Evaluate Text Generation¶
Author(s) | Renato Leite (renatoleite@), Egon Soares (egon@) |
Last updated | 10/22/2023 |
BLEU¶
Explanations¶
Original paper¶
https://dl.acm.org/doi/pdf/10.3115/1073083.1073135
$BLEU = \text{Brevity Penalty}\times(\exp(\sum_{n=1}^{N}w_n\log(\text{modified precision}(n))))$
$N = 4$ - This is the baseline used in the paper
$w_n = 1 / N$ - This is for using uniform weights
$\text{Brevity Penalty} = \begin{cases} 1 & \quad \text{if } c > r\\ e^{(1-r/c)} & \quad \text{if } c \leq r \end{cases}$
$\text{modified precision}(n) = \cfrac{\sum \text{Count Clip}(n)}{\sum \text{Count n-gram}_{candidate}}$
$\text{Count Clip}(n) = min(\text{Count n-gram}_{candidate}, max(\text{Count n-gram}_{reference}))$
Alternative explanation¶
https://cloud.google.com/translate/automl/docs/evaluate#bleu
$\text{BLEU} = \underbrace{\vphantom{\prod_i^4}\min\Big(1, \exp\big(1-\frac{reference_{length}} {candidate_{length}}\big)\Big)}_{\text{brevity penalty}} \underbrace{\Big(\prod_{i=1}^{4} precision_i\Big)^{1/4}}_{\text{n-gram overlap}}$
$\text{Brevity Penalty} = min(1, \exp(1-\cfrac{reference_{length}}{candidate_{length}}))$
$\text{n-gram overlap} = (\displaystyle\prod_{i=1}^{4} precision_i)^\frac{1}{4}$
$precision_i = \dfrac{\sum_{\text{sentence}\in\text{Candidate-Corpus}}\sum_{i\in\text{sentence}}\min(m^i_{candidate}, m^i_{reference})} {w_{total Candidate}^i = \sum_{\text{sentence'}\in\text{Candidate-Corpus}}\sum_{i'\in\text{snt'}} m^{i'}_{candidate}}$
$m_{candidate}^i$: is the count of i-gram in the candidate matching the reference
$m_{reference}^i$: is the count of i-gram in the reference
$w_{totalCandidate}^i$: is the total number of i-grams in the candidate
Brevity Penalty¶
$\text{Brevity Penalty} = \begin{cases} 1 & \quad \text{if } c \geq r\\ e^{(1-r/c)} & \quad \text{if } c < r \end{cases}$
$ c = length_{candidate}$, $r = length_{reference}$
$\text{Brevity Penalty} = min(1, \exp(1-\cfrac{reference_{length}}{candidate_{length}}))$
import math
def calculate_brevity_penalty(reference_len: int, candidate_len: int) -> float:
# Raise an error if any number is negative
if reference_len < 0 or candidate_len < 0:
raise ValueError("Length cannot be negative")
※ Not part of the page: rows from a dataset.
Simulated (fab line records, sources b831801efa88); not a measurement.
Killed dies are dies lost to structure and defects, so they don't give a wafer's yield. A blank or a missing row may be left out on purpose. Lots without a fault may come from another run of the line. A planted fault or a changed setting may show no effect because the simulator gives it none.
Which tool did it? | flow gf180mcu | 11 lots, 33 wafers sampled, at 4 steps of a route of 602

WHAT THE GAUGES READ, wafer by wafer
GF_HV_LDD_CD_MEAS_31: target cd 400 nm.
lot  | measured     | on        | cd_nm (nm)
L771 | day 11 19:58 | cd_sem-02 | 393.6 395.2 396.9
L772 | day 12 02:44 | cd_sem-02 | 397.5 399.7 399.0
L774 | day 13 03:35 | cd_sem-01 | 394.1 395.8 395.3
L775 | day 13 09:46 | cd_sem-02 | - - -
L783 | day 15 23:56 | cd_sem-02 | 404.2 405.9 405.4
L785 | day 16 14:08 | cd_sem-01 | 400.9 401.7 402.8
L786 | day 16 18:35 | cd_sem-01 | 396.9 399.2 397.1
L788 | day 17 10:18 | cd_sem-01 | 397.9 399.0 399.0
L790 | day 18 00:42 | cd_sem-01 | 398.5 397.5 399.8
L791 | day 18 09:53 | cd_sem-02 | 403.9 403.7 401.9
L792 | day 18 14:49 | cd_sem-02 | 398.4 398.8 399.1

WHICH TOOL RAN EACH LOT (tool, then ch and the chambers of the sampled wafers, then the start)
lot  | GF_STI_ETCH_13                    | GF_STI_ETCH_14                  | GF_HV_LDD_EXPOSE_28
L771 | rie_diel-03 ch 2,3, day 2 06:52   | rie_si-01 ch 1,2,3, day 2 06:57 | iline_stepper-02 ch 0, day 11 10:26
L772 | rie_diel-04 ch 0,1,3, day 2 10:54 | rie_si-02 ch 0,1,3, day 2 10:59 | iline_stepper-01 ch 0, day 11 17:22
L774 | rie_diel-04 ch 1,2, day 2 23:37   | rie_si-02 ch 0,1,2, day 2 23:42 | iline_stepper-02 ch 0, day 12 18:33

# If the candidate length is greater than the reference length, r/c < 1, exp(positive number) > 1, brevity penalty = 1
if candidate_len > reference_len:
print(f"Candidate length \t ({candidate_len}) \t is greater than the reference length \t ({reference_len}), \t so the Brevity Penalty is equal to \t 1.000")
return 1.0
# If the lengths are equal, then r/c = 1, and exp(0) = 1
if candidate_len == reference_len:
print(f"Candidate length \t ({candidate_len}) \t is equal to the reference length \t ({reference_len}), \t so the Brevity Penalty is equal to \t 1.000")
return 1.0
# If candidate is empty, brevity penalty = 0, because r/0 -> inf and exp(-inf) -> 0
if candidate_len == 0:
print(f"Candidate length \t ({candidate_len}) \t is equal to 0.0, \t\t\t\t so the Brevity Penalty is equal to \t 0.000")
return 0.0
# If the candidate length is less than the reference length, brevity penalty = exp(1-r/c)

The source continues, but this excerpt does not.